Thursday, October 26, 2017

glTF 2.0: I Like It!

Although I'm not a 3d graphics person, I have worked with several 3d file format1234567891011. In general, I've been very disappointed in the design of these file formats. But I've finally found a 3d file format that I've liked. glTF 2.0 is actually pretty nice.

It's a mostly straight-forward, easy to understand file format that's pretty unambiguous. It doesn't try to implement any fancy features like U3D. It doesn't contain weird legacy baggage like X3D or COLLADA. Its design isn't so overly configurable or flexible that it's impossible to know whether what you store in it can be read by other programs like COLLADA or TIFF. It just holds a bunch of triangles and associated data structures. It seems like it was built from the ground up as a proper file format for interchange instead of growing out of some existing system with all sorts of strange behavior based on how the codebase for the original system evolved. It also has good extension points making it easy to store additional application-specific data in a file.

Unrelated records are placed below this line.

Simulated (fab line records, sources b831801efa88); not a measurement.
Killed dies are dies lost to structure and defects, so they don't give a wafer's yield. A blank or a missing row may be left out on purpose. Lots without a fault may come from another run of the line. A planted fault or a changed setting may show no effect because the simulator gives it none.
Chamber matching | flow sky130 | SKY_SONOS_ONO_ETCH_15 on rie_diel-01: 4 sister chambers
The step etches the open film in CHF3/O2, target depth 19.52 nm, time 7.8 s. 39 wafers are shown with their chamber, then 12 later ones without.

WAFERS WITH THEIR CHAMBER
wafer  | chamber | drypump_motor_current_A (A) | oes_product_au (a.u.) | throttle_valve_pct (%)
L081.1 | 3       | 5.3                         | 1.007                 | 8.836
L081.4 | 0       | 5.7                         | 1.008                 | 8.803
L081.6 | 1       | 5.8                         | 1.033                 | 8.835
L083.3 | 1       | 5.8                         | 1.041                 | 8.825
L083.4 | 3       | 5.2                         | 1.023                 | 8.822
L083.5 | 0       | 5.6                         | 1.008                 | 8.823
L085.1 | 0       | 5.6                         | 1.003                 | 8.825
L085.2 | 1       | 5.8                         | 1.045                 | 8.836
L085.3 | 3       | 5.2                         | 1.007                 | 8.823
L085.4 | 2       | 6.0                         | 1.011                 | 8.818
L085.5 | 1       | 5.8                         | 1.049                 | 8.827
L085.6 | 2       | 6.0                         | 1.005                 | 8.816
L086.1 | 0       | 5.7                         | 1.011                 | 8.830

I think part of the reason why it came out so well is that it was originally designed for one purpose only: for sending 3d models to be displayed by WebGL. With a well-defined and basic use case, the designers had the focus to make something straight-forward and easy to work with. With glTF 2.0, the file format has been extended to support more general use cases, but the core use case--holding 3d models--hasn't been diluted by that. Storing 3d models in glTF 2.0 is still clear and concise without a lot of confusion.

I still have a few niggles with it though that could be improved. Right now, the file format doesn't have widespread support yet, but it is starting to grow. Still, given that this is a file format specification, I feel like there should have been at least one proper reference importer/exporter for the file format before it was finalized. There are multiple implementations of the spec, which is good, but none of the implementations are complete and comprehensive and allow for a proper bidirectional interfacing with a proper 3d application, so it's just hard to know if the files I've created are correct or whether all the corners of the file format has been fully tested.

Some parts of specification don't really give proper explanations or context for why they are needed. For example, I still don't understand why accessor.min and accessor.max exist. Like, I'm sure there's a good reason, but they just seem like an unnecessary hassle to me. Especially given that it's impossible to properly encode a 32-bit floating point number as a decimal string, I just can't see what use an inaccurate record of the min and max x,y,z values of some points are. Having more context there would be useful for implementors. Another example are the different buffer, bufferview, and accessor objects needed to refer to memory. It took me a long time to figure out what the difference was. At first, I thought you could the data for everything in a single bufferview, and just use different accessors to refer to different chunks of it. It was only later when I read that bufferviews were intended to refer to OpenGL memory buffers did I finally understand what each level of memory reference is for. The different buffers are meant to refer to different data stored on-disk. Usually, you'll only have one buffer, but if you have different models that share data, you can put this shared data in a separate file/buffer that those two models can share. The bufferview refers to a single in-memory chunk of data loaded into memory for a model. So, having a single bufferview for an entire scene would be wrong. You would normally have one or more bufferview for each 3d object in a scene. In general, when accessing data from a bufferview, you would always read from the start of the bufferview. If you find yourself reading from an offset into the bufferview, then you should probably just use a separate bufferview instead. The accessors describe how to read individual data fields of a bufferview. Notably, the bufferview contains a byteStride property that allows a bufferview to be broken up into different records or entries. An accessor describes how different fields are stored/interleaved inside a record or entry of a bufferview. An accessor's byteOffset is supposed to be used for offsets into a record or entry, not for starting at an offset into a bufferview.

glTF 2.0 also offers a convenient format for storing all the 3d data in a single file called GLB. The GLB specification is nice in that it's really basic and straight-forward, but its design is a little sloppy. The GLB file format has its file size encoded in it, which is unnecessary and prevents the data from being streamed. Even if that were fixed, the design of the chunks inside the file also prevent being able to write out the data in a single stream. All the parts of the file have to be written out separately first, their sizes determined, and then they can be assembled and written out into a GLB file. This is caused by the fact that there can only be a single buffer chunk, and the JSON chunk (which will contain references into the buffer chunk) has to be written out before the buffer chunk.

Overall though, I really like the glTF 2.0 format. I really hope it gets widespread adoption. I definitely see it displacing the .OBJ format in the long term.